Iconic images of astronomical pillars of gas and dust, views of galaxies soon after they were formed, an accelerating universe driven by Dark Energy… “give us more!” say the public and the taxpayers. The Hubble Space Telescope is undoubtedly one of the most popular science projects today. It was not always thus.
Laying the groundwork
With its origins dating back to a time when almost all astronomers used photographic plates to record images at ground-based telescopes, the idea of an ambitious and expensive observatory in space was not a popular one.
The most influential astronomers of the 1960s thought it better to spend the money on 15 copies of the 200-inch giant on Palomar Mountain, rather than gamble all on a single telescope in space that was not as large.
Nevertheless, NASA held out the Hubble as a long-term goal. By the early 1970s, things began to change as preliminary designs for the spacecraft were generated and my colleagues were educated about the Hubble’s potential.
This space-based telescope would be able to make images of a step up in quality that was as great as Galileo’s application of the first astronomical telescope was to the view with an unaided eye. It would detect stars and galaxies that lay beyond the limit of faintness of giant ground-based observatories. I left my professorship at the University of Chicago in 1972 to become the scientific leader of the proposed project and considered the gathering of scientific support my most important immediate job.
Finally the idea caught on and scientists and groups from most of the major observatories in the US and Europe became involved with building the observatory, its individual scientific instruments, and planning the science to be done. From widespread skepticism, the situation changed to astronomers not wanting to miss the boat.
The first few years were spent in preliminary design of many types of scientific instruments, using competitively selected scientists. As we moved into the selection of teams to build the instruments, we held a new competition. The teams who had proposed the most modern approaches were selected, leaving behind some people involved since the earliest studies.

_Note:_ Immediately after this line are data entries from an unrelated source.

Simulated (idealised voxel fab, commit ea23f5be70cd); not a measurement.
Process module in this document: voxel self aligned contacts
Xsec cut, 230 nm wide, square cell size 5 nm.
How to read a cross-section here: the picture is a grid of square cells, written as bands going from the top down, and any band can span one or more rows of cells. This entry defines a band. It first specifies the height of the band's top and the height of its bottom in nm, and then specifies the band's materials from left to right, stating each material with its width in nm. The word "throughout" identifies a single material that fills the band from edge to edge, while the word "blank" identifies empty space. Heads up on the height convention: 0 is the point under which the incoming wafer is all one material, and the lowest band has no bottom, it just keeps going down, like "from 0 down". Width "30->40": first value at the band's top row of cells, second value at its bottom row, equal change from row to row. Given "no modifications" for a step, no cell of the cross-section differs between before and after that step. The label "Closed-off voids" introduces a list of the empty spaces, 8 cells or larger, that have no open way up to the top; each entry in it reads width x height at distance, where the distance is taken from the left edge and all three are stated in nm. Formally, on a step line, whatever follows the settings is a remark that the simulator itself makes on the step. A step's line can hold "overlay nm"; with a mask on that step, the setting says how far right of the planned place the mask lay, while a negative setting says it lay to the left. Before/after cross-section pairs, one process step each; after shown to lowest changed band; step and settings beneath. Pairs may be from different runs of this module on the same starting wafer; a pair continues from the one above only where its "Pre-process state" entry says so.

Hardware began to be built in 1977, even before the Hubble was funded by Congress in fiscal year 1978. Preparations proceeded on the bumpy and expensive path that would lead to its being ready for launch in late 1986. But then the space shuttle Challenger accident occurred and several years of delay ensued as the Space Transportation System came back into operation. Hubble eventually hitched a ride to space onboard Space Shuttle Discovery in April, 1990.
Bumpy ride at first
Within a few weeks it looked like those early skeptics were the wise ones amongst us. The telescope’s primary mirror had been created with great precision and measured with unprecedented accuracy; but the measuring equipment was misaligned. That error resulted in a mirror that formed a degraded image. Instead of a single sharp core where 90% of the light focused, there was a sharp core with 20% of the light surrounded by a halo. We were pilloried, investigated, and a subject of mean-spirited cartoons. Techno-Turkey was a popular description.
However, researchers developed computer programs to accurately remove the halo and the scientific value of the resulting images began to be appreciated. Over the next several years the articles on the Hubble changed from the initial subjects of “how can such a major screw-up occur,“ to lead-ins of “the crippled Hubble has shown this interesting scientific result,” until finally the science stories would simply end with a mention in the last paragraph that the Hubble was working with a flawed mirror, but it was expected that things would be improved after the first servicing mission.
And improve they did with the servicing mission of December 1993. That success reflected the finest hours (years actually) of NASA and Aerospace engineers and managers, the Space Telescope Science Institute and the Astronaut Corps. The scientific instruments were housed in easily changed-out boxes. An empty instrument box had been made before the 1990 launch to be used in case one of the scientific instruments was not ready in time.
This box was altered to house a set of mirrors that would correct the convergent light beam coming from the flawed primary mirror so it would reach the scientific instruments in pristine condition. A backup imaging camera was installed that had the correction figured into the internal mirrors that were already part of its design. The Hubble was saved and was actually producing images better than we had publicly predicted.
Back in business
Happily, the rest is history.
The four additional servicing missions have replaced failed components, repaired instruments in-orbit, and replaced support-equipment (for example the data recorders and computers) and scientific instruments, so that today’s Hubble is more powerful than ever. Without the ability to conduct additional servicing missions, its lifetime will be limited. Whatever time we still have will be welcome, but in any event, the Hubble Space Telescope must be considered a triumph.
It has been gratifying to be on the ground floor of the Hubble project and to shape the direction that it’s taken. Engineering images of my favorite astronomical object, the Orion Nebula, were made before that first servicing mission. I was given access to those and in their analysis discovered the objects now called proplyds. These are the circumstellar material and proto-planetary disks surrounding very young stars (ages much less than one million years).
These discoveries started a series of investigations using the Hubble that continues today. I’ve just submitted a paper on the most recent of these for publication. It exploits the fact that the long difference in time between the earliest and most recent images allows us to see changes in the nebula and to trace the matter being expelled from the youngest of the stars in Orion, thus illuminating the process by which stars and their planets are formed.
It’s just one of the discoveries we certainly wouldn’t have made by now without a space telescope like the Hubble.